I am helping to troubleshoot an existing Windows failover cluster on Windows Server 2019 Data Center. The cluster is set up to use Storage Spaces Direct (http://aka.ms/s2d) but there are problems with the deployment, specifically the network driver versions are mismatched on the NIC ports used by S2D. To help upright the cluster, I will take the cluster down and go to a same-driver-version for all network ports on all nodes. Currently the plan is to run the NIC driver install after the cluster is offline, then simultaneously reboot all nodes and online the cluster.

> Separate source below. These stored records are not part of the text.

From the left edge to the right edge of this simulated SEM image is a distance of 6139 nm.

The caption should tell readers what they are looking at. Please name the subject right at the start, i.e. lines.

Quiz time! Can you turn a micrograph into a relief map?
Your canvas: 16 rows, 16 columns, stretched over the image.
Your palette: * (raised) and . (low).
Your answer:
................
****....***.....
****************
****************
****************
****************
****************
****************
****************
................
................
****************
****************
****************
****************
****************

Here is the rub: there apparently is NO official documentation on how to do this safely, other than doing an in-place update/upgrade of the driver software. Removal of the device entries followed by re-installation of the new driver software appears to be "a bit heavy-handed" as it will also entail a complete reset of the networking stack, via (somewhat obscure) powershell commands.
The Question (in three pieces):
Is there a known-best-practice for updating NIC drivers on a failover cluster running S2D (not to be confused with HDD or SDD or NVMe drivers) that would guarantee a clean driver update without disturbing the cluster?
Is my "in place" method sufficient, and will work as intended?
Or is this cluster simply done and over and probably needs a destroy-and-rebuild?
In the unlikely scenario where NICs with different firmware versions don't work well together what you are doing would make sense. But normally you should explore CAU cluster-aware updates as a possible option.DELL/HP and Lenovo have integrated CAU in their workflows.